It was President Barak Obama who said that elections have consequences. I don’t get political on this page, but I do talk about policy and you can’t talk about policy without recognizing how politics can sometimes play into the development of a policy. In a move that may have more to do with politicizing the tug of war between “red states” and “blue states” or those who wish to “resist” the immigration policies of President Donald Trump, Illinois became the second state in the nation (the other state is California) to pass legislation that seeks to protect tenants based upon their immigration or citizenship status. According to the Chicago Tribune, Governor Pritzker said “he wants Illinois to stand as a firewall against a xenophobic president who is creating a climate of fear”.

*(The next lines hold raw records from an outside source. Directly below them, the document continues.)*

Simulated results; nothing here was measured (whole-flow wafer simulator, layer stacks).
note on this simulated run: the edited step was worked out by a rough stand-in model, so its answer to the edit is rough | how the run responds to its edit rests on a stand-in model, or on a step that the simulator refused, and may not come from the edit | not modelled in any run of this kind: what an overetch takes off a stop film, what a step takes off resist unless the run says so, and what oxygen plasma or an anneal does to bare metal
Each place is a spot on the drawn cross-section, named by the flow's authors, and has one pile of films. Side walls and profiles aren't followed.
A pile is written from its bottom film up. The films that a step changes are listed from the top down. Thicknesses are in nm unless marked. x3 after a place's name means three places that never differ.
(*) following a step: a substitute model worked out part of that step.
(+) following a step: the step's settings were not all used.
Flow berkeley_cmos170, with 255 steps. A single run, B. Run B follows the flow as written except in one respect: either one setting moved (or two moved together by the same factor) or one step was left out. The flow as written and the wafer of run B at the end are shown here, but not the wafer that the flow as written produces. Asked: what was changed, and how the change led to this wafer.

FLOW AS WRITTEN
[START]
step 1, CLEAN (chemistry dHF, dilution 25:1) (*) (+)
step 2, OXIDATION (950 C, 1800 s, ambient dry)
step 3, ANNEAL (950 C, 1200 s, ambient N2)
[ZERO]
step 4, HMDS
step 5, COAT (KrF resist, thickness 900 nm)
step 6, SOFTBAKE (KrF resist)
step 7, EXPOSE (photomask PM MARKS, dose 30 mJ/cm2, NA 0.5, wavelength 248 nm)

Governor Pritzker signed Senate Bill SB1290 into law creating the Illinois Immigrant Tenant Protection Act. The law provides that, with exceptions, a landlord shall not: (1) threaten to disclose or actually disclose any information regarding or relating to the immigration or citizenship status of a tenant to any person, entity, or any immigration or law enforcement agency with the intent of harassing or intimidating the tenant, retaliating against the tenant for exercising his or her rights, or influencing the tenant to surrender possession; or (2) bring an action to recover possession of a dwelling unit based solely or in part on the immigration or citizenship status of a tenant. The law became effective upon signing on August 22, 2019.
The new statute expressly provides that it doesn’t change a landlord’s right to terminate a tenancy pursuant to existing State or local law, nor does it change the ability of local government to regulate or enforce a prohibition against a landlord’s harassment of a tenant. A landlord can still serve a five day notice on a tenant if the tenant doesn’t pay. A landlord cannot threaten to call the U.S. Immigration and Customs Enforcement (ICE) if a tenant threatens to complain about conditions in their rental property. The law also provides that in any civil action involving a tenant/occupant’s housing rights, no inquiry is usually allowed into the tenant/occupant’s immigration or citizenship status.
What’s worse is that Section 15 of the new act provides remedies to a tenant when a landlord engages in conduct prohibited by the act. In such a case, a tenant can bring a civil action against a tenant to recover (1) actual damages, as reasonably determined by the court, for injury or loss suffered; (2) a civil penalty in an amount not to exceed $2,000 for each violation, payable to the tenant; (3) reasonable attorney’s fees and court costs; and (4) other equitable relief as the court may deem appropriate and just. An attorney fee shifting provision? Yep – just like the provisions of the Chicago and Evanston landlord tenant ordinances. This law will give tenant’s rights attorneys one more topic to probe about with their clients.
I’m glad to say that in 22 years of representing landlords, I don’t know that any of my clients have ever suggested an intention to call ICE on their tenants. I’m not sure whether this kind of thing is happening on a regular basis or not. In the long run, it doesn’t matter how we got here, what we need to be worried about for landlords is how it affects them.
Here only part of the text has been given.